Is Your Money In Debt Mutual Funds Safe? (2024)

Debt funds primarily run two risks —the interest rates and the credit risk. Interest risk suggests that market value of tradable securities held in a debt fund drops when the interest rates in the economy rise. As a result, the Net Asset Value (NAV) of a fund drops. Since securities are redeemed at par value on maturity, those who can hold out until maturity don’t suffer much, but speculators do.

The credit risk or risk of default is a much bigger concern for debt fund houses. This is because, if the company issuing securities goes belly up, debt funds incur losses that can’t be recovered easily.

You’re probably aware that Indian banks, especially, the Public Sector Banks (PSBs) are facing a serious problem on the asset quality front. Big ticket industrial loans sanctioned in the previous economic boom phase are now turning bad, and this provisioning has dented the profitability of banks. The list of companies facing troubles includes some eminent business groups. Raising funds from the banks isn’t the only step but they have resorted to many other funding options. Mutual Fund Houses have invested in many such companies in search of higher yields on investments. But now, it looks like fund houses that have invested in securities of stressed companies were keener on the profile of business groups rather than assessing their financial condition.

The story in detail…

A case in point is Reliance Communications (RCom). Recently, it missed the repayment obligation of its debt. This hasn’t gone down well with its creditors and the independent credit rating agencies. As a result, more than 10 banks that have credit exposure to RCom are under tremendous pressure. Fitch, an internationally reputed credit rating agency, has raised a red flag calling this loan default a "real possibility."

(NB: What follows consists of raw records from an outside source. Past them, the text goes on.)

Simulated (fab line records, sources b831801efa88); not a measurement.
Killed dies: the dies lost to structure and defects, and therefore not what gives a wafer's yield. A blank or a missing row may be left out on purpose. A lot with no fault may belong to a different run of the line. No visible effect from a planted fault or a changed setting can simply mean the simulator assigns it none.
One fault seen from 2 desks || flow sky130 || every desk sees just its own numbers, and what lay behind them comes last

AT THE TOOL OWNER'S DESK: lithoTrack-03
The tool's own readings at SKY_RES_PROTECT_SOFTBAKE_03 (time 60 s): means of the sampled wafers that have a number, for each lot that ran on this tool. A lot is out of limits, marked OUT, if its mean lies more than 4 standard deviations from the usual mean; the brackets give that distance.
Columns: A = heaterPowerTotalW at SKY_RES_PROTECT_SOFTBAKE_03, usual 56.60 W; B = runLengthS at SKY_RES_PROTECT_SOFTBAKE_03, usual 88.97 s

In a detailed report, it said, "Fitch Ratings has downgraded India-based Reliance Communications Limited's Long-Term Foreign and Local-Currency Issuer Default Ratings (IDRs) to 'CCC' from 'B+'.” Further, it warned investors saying, "The rating action reflects Fitch's assessment that short -term liquidity has deteriorated to a position where credit risk is very high." The most worrisome part of its commentary has been this—“Its capital structure is unsustainable and it has excessive refinancing risk given that we expect cash generation may decline."

Interestingly ICRA, another independent rating agency downgraded RCom from 'BB' to ‘D'. The difference in the rating of two reputed companies is startling. According to Economic Times dated May 29, 2017, RCom had an outstanding debt of Rs 42,000 due at the end of March 2017.

Meanwhile, the company (RCom) has reinstated its commitment, calling for an extended repayment time until September 30, 2017. Responding to media queries, RCom said, "Post signing of binding documents for the Aircel and Brookfield transactions, RCom has formally advised all its lenders that it will be making repayment of an aggregate amount of Rs 25,000 crore from the proceeds of these two transactions, on or before Sept 30, 2017. The said amount will cover not only all scheduled repayments, but also include substantial pre-payments to all lenders on a pro-rata basis."

Keen to know which mutual fund has exposure?

It’s shocking, but Franklin Templeton Mutual Fund seems to have become a habitual risk-taker. This fund house has solely taken exposure to RCom, which that stands at Rs 600 crore collectively through its 5 schemes.

Do you recall the glaring losses it had suffered when Jindal Steel & Power (JSPL) had faced rating downgrades following the debt servicing issues it faced last year. But it seems the fund house has remained as cool as ice cream. Responding to the media queries, the fund house said, “Our fixed income schemes only have exposure to the entity, Reliance Communications Enterprises, which is a holding company of Reliance ADAG."

The positive aspect is that the fund house holds a collateral of shares in 3 ADAG (Anil Dhirubhai Ambani Group) companies—RCom, Reliance Capital and Reliance Infrastructure. The worth of this collateral was more than 2.2 times on June 02, 2017. Although this gives the fund house a cushion against any default, the share prices can fall like a house of cards. We have already seen this happening in the case of a defaulting Indian airline company. That being said, as of now, there’s no need to hit the panic button and creditors have no option but to wait until September 30, 2017. Hopefully, RCom will honour its payment this time.

The moral of the story is:

Debt funds are not as safe as you might consider them to be. As a smart investor, be wary of debt funds that invest in low-quality debt as the credit risk is the biggest risk involved in fixed income investing. And, this can potentially ruin your investments. Moreover, you should consider your risk appetite and time horizon before investing in a debt fund and avoid allocating more than 20% of your fixed income investments in long-term debt fund.